For this Matagalpa resident, the threats of hooded men is nothing new. In 2018 he was jailed for five months and since his released in 2019, the harassment became intense. There was not a night in which they did not pass by shouting offenses at him, throwing stones. Or a police patrol or men on motorcycles place themselves in front of his house “to intimidate him.”


“It is a strategy to intimidate used by these paramilitary, criminal armed groups sponsored by the regime of Daniel Ortega and Rosario Murillo. They continue making death threats because they are confident they have impunity,” he explains.

A strategy to intimidate

Lagos insists that many times they pass by and “exchange words” with him. They shout insults, they pass by throwing bottles. He records all these harassments with a security camera that he installed outside his home. “They bait me to come out, and although tempted to go out and fight with them, I refrain. Not wanting to give them an excuse to kill me,” he says.

Sometimes he has come out to confront them, when the policemen along with civilians and mobs linked to the government arrive. But on other occasions, those who arrive are the paramilitaries. These are groups of men armed with war rifles who participated in the so-called “Clean-up operation,” to remove the roadblocks and barricades during the 2018 protests.

The Army and the Government do not recognize the existence of these groups of armed civilians. However, they operated jointly with the Police, outside the law, to violently suppress civic protest. Citizens and journalistic proof on their existence are abundant. The regime officialized them as “police volunteers.”

Constant sieges by paramilitaries

The Blue and White Monitoring group registered 1797 reports of harassments in 2020, by policemen, civilians, mobs and paramilitaries.
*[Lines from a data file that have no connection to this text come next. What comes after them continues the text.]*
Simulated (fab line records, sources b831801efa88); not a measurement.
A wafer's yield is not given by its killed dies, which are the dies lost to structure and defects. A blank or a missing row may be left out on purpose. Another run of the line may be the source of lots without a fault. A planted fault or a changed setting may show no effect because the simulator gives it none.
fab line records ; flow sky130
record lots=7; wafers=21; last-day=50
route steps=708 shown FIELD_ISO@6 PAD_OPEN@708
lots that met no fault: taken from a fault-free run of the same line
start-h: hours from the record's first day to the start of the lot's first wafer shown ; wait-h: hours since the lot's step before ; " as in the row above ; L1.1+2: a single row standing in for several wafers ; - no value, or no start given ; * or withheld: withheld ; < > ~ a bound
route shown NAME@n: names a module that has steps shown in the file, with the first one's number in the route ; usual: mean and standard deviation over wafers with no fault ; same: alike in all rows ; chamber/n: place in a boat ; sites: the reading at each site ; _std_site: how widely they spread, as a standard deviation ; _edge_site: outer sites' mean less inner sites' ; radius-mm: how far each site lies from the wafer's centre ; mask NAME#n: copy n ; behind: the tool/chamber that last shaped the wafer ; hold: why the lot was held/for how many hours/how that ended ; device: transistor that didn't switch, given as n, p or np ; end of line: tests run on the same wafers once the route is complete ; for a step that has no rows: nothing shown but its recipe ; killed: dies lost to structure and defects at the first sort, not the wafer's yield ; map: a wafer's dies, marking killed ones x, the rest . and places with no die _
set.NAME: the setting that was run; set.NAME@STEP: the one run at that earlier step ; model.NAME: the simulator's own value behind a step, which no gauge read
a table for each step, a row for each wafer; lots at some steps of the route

Unidentified civilians and/or paramilitary carried out 265 of these acts. Managua led these with 74 denunciations, Matagalpa with 24, Leon with 20 and Masaya with 18 reports. They are the departments with the most actions, outside the law, of these civil groups against opponents.

In January 2021, 185 harassments with different perpetrators were reported; five of them carried out exclusively by unidentified civilians and/or paramilitaries.

A source from the Blue and White Monitoring explains that many opponents did not report all the aggressions, sieges and intimidations because, in some cases “they are constant and almost daily” and they stopped reporting them.

It also clarifies that in many cases “it is very difficult to know who the civilians involved are.”  The confusion is because they can include mobs, police intelligence personnel, and paramilitaries.

“The people have a hard time identifying them. It is part of the regime’s dynamic to confuse them. To make people believe the paramilitaries do not exist and hiding how they operate,” points out another source.

“We know who the paramilitaries are”

However in his case, David Lagos says he knows almost all the paramilitaries. Although they are hooded “most people of Matagalpa know who they are.”

Even if they wear balaclavas and helmets to hide, we know their identity because they are from the same neighborhoods as us,” he explains. However, he admits that there are some who they have not been able to identify.

The harassment in his home causes his family to stop visiting him. If I meet with someone, they come to take photos, threaten me. “Several times I have told them that what they do against us is bad, because they act like thugs,” he insists.

“I yell at them to find a job and stop being hitmen, murderers and thugs of this dictatorship,” says Lagos.

“I am always nervous”

“Juan,” is another political prisoner from Esteli, besieged and chased by paramilitaries. He says that he is always nervous and prefers not to give his name for fear that the attacks will increase.

“These paramilitary are irregular groups that do whatever they want. They hide under the license granted by the dictatorship for being its loyal murderers who have committed crimes against humanity,” he says.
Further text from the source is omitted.